Just two hours, maybe less, from Los Angeles?
To avoid conflict with the IOC rule that bars members from visiting bid cities, the San Diego event is due to be held in the days after the 2024 vote.
Like that is going to stop site visits by influence-makers in the Olympic world.
What? If someone is in San Diego, are they going to be fitted with five-ringed ankle-monitors to track them from making the short drive north to LA? Are trips to Disneyland, in Orange County, halfway between San Diego and LA, off-limits?
Silly, and, again, another reason why the no-visits rule ought to be dropped, even acknowledging all IOC paranoia about sport corruption, a topic that IOC president Thomas Bach visited at length from the dais Thursday in remarks about the FIFA scandal in which he did not even once mention the acronym “FIFA.”
“Follow the news,” Bach said, adding, “Think about what it means for you: it means for you that if you do not follow these basic principles of good governance, your credibility is at risk, that the credibility of all you may have done in the past and all the good things you are doing is at risk.”
The FIFA matter, sparked by a criminal investigation by the U.S. Department of Justice, clearly poses an uncertainty for any American 2024 effort. What will the status of that matter be by September 2017? And the status of would-be systemic FIFA reconstruction?
The sheikh, who also serves on the FIFA executive committee, sought here to strike a light tone. “FIFA — we believe FIFA needs a lot of reforms,” he said at Tuesday night’s dinner to laughter.
Also a U.S. challenge: how effective can any American delegation prove at lobbying the IOC for the big prize? There are three U.S. IOC members: Probst, Anita DeFrantz, Angela Ruggiero.

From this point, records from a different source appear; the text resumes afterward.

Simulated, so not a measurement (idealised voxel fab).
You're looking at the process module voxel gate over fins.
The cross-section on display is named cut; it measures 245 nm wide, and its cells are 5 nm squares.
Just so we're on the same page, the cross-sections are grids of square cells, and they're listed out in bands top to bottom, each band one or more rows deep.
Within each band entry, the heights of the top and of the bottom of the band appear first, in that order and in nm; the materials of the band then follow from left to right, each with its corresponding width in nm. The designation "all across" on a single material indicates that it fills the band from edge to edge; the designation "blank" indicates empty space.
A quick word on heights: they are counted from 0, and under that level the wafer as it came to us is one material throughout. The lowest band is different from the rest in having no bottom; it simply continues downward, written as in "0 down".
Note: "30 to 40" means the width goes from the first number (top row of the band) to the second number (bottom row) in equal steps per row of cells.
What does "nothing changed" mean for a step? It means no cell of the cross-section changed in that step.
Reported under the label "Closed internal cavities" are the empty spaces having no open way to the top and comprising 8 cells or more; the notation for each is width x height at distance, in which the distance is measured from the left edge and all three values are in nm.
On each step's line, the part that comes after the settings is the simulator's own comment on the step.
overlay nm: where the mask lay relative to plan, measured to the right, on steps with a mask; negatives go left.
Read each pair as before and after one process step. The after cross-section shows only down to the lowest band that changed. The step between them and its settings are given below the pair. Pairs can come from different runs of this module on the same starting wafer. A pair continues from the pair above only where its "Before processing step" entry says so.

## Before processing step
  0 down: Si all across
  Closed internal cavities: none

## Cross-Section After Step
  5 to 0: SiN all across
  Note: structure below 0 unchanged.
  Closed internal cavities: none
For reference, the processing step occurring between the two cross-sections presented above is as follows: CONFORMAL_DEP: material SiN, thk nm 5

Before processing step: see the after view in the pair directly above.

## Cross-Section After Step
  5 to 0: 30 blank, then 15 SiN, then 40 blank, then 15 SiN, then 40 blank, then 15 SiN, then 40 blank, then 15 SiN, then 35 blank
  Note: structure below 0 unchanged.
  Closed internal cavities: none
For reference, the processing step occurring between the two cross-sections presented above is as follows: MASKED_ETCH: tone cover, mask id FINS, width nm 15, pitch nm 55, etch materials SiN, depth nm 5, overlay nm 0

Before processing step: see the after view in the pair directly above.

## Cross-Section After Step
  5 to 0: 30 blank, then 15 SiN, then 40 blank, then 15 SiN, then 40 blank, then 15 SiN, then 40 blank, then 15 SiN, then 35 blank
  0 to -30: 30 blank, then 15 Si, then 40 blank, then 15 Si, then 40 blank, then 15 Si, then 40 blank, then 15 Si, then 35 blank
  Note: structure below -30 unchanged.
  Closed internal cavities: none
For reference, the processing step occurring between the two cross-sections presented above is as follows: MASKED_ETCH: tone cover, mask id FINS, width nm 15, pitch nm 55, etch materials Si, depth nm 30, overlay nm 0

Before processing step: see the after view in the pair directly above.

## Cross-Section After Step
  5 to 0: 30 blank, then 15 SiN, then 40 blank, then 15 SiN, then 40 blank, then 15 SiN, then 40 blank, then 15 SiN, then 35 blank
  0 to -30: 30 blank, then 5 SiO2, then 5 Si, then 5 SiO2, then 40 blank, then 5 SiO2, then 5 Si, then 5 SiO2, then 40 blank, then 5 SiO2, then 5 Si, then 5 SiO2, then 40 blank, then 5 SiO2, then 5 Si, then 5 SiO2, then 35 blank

USOC chief executive Scott Blackmun and Probst have worked diligently for six years at relationship-building, and Blackmun is likely to assume an ever-wider role as the bid goes on. He struck exactly the right tone at Wednesday’s gala in exceedingly brief remarks: “It’s great to have you here in the United States.”
Meanwhile, the scene at that gala, and indeed for most of the week, highlighted a significant American challenge.
It’s typical at a large-scale Olympic gathering such as an ANOC assembly for a senior federal official from the host country, typically the rank of a president or prime minister, to make -- at the least -- an appearance at which all are welcomed to wherever and wished a good time.
Russian president Vladimir Putin, for instance, opened last week's World Olympians Forum in Moscow, with Bach and Monaco's Prince Albert on hand, calling for the "de-politicization of sports under international law."
Roughly half the 100 or so IOC members were here for the ANOC proceedings -- "almost ... a quorum," as the sheikh quipped. Thus: a major opportunity.
Tuesday? Wednesday? Thursday? No senior U.S. officials.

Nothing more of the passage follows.